Why does the sign $\times$ vanish in mathematical expressions?

I just would like to know whether or not there exists an historical reason to prefer the expression $a b$ to $a \times b$. Why does the sign $\times$ vanish (whereas $+$ stays)?

I thought that $\times$ was replaced with $\cdot$ not to be confounded with the variable $x$, and only after, $\cdot$ vanished. However, I do not know whether this explanation could be plausible.
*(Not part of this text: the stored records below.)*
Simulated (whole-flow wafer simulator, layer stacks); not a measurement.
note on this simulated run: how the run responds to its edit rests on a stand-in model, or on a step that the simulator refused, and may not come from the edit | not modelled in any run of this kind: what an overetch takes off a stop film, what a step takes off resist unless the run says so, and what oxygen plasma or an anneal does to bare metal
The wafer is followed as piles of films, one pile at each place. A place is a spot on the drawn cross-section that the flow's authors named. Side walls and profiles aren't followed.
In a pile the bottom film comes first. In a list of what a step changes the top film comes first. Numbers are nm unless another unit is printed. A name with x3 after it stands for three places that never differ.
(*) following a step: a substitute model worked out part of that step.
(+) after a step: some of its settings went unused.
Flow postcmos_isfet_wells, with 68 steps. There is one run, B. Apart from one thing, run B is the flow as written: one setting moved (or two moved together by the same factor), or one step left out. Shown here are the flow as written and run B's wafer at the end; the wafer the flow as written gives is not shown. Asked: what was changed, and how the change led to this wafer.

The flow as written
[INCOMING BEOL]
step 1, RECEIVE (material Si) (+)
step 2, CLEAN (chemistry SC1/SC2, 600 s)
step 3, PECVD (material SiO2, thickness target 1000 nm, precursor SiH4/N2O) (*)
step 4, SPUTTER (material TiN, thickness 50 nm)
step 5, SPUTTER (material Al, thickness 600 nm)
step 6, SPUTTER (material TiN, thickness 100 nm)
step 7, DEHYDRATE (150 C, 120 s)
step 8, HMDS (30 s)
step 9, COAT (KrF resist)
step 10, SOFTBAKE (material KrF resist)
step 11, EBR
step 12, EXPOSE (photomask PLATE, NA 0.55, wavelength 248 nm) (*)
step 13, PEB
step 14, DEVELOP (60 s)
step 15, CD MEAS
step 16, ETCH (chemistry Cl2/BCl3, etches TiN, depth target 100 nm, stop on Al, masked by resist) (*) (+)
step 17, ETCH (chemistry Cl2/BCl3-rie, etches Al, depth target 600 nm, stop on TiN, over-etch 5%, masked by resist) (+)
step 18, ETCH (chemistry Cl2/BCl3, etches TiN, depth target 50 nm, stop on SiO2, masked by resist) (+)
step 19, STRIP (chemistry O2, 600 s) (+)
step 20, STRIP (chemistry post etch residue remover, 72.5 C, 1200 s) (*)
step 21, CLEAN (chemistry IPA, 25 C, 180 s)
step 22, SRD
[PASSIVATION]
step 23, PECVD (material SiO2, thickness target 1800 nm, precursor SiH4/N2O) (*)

• $2$ dozens means $2\times 12$ Aug 2, 2014 at 22:02
• In the Sciences, many basic formulas are multiplicative. One might as well make life easy there by using compact notation. Nobody wants to see $E=m\times c\times c$. Aug 2, 2014 at 23:48
• Edsger Dijkstra, a famous mathematician, considered the invisible multiplication operator a mistaken, and complained bitterly about it.
– MJD
Aug 4, 2014 at 17:42
• If we have $3+\frac 12=\frac 7 2$ and $3 \cdot \frac 12=\frac 32$, it must follow that $3\frac 12 = \frac 32$ doesn't it? Just kidding. More to the point, as metacompactness already mentioned, the juxtaposition is quite natural if you consider that the intuitive $3\text{ m}$ actually means $3 \cdot \text{meter}$. Aug 4, 2014 at 18:35

I think the $\times$ symbol for multiplication wasn't the first one used to denote multiplication, since Greeks used to denote multiplication side-by-side.

The dot $\cdot$ notation was introduced as a symbol for multiplication by Leibniz. On July 29, 1698, he wrote in a letter to Johann Bernoulli: "I do not like $\times$ as a symbol for multiplication, as it is easily confounded with $x$..."
Quoted in F Cajori, A History of Mathematical Notations. [1]

Leibniz also used the cap symbol $\cap$ symbol for multiplication. Thomas Harriot (1560-1621) used the dot $\cdot$ for multiplication much before Leibniz. The asterisk $*$ was used by Johann Rahn (1622-1676) in 1659 in Teutsche Algebra.

• Re-quoted in "The Earliest Uses of Mathematical Notation" ... specifically, "Symbols of Operation". The page notes that juxtaposition of multiplied numbers dates back to 8/9/10th-century India, and the 15th century further west.
– Blue
Aug 2, 2014 at 22:02
• @Blue Thanks for the additional references. :) Aug 2, 2014 at 22:05

The following examples may offer an explanation.

Consider the expression $2a+3b$ in the commonly understood sense. In that alternate universe, we would have to write this as $(2\cdot a)(3\cdot b)$. Note that the parantheses would be necessary to avoid ambiguity. In the classical setting, we spent $5$ characters; in the alternate setting we spent $10$ characters.

One can say "but $(2+a)(3+b)$ would be easier," but then we would have to write this as $(2a)\cdot (3b)$. In the classical setting, we spent $10$ characters; in the alternate setting we spent $9$ characters.

On average (unless I cheated above by adding unnecessary extra parantheses), it appears that especially when multiplication and addition are mixed, the setting we use right now is the more economic setting. Of course, this is far from a conclusive result due to the fact that the sample space is so small.

• Except of course in transfinite arithmetic, where $\omega3$ means three omegas ($\omega+\omega+\omega$) and $3\omega$ means omega threes ($3+3+3+\cdots$).
– bof
Sep 9, 2014 at 9:11

One aspect that I think hasn't been explicitly mentioned yet is that in many languages if you count things you just put the number in front of what you've counted - as in "six oranges". So, in a way, you can "read" something like $3a$ as "three $a$'s". It's only an analogy of course, but note that for example you rarely see people writing $a3$ instead or even $a\cdot 3$.

(And maybe also worth mentioning is that of course a CAS like Mathematica has to be told how to interpret something like $ab$ and thus we'll have to write "$\mathtt{a}\;\mathtt{b}$" with space inbetween which makes it look and feel more like "$a$ $b$'s".)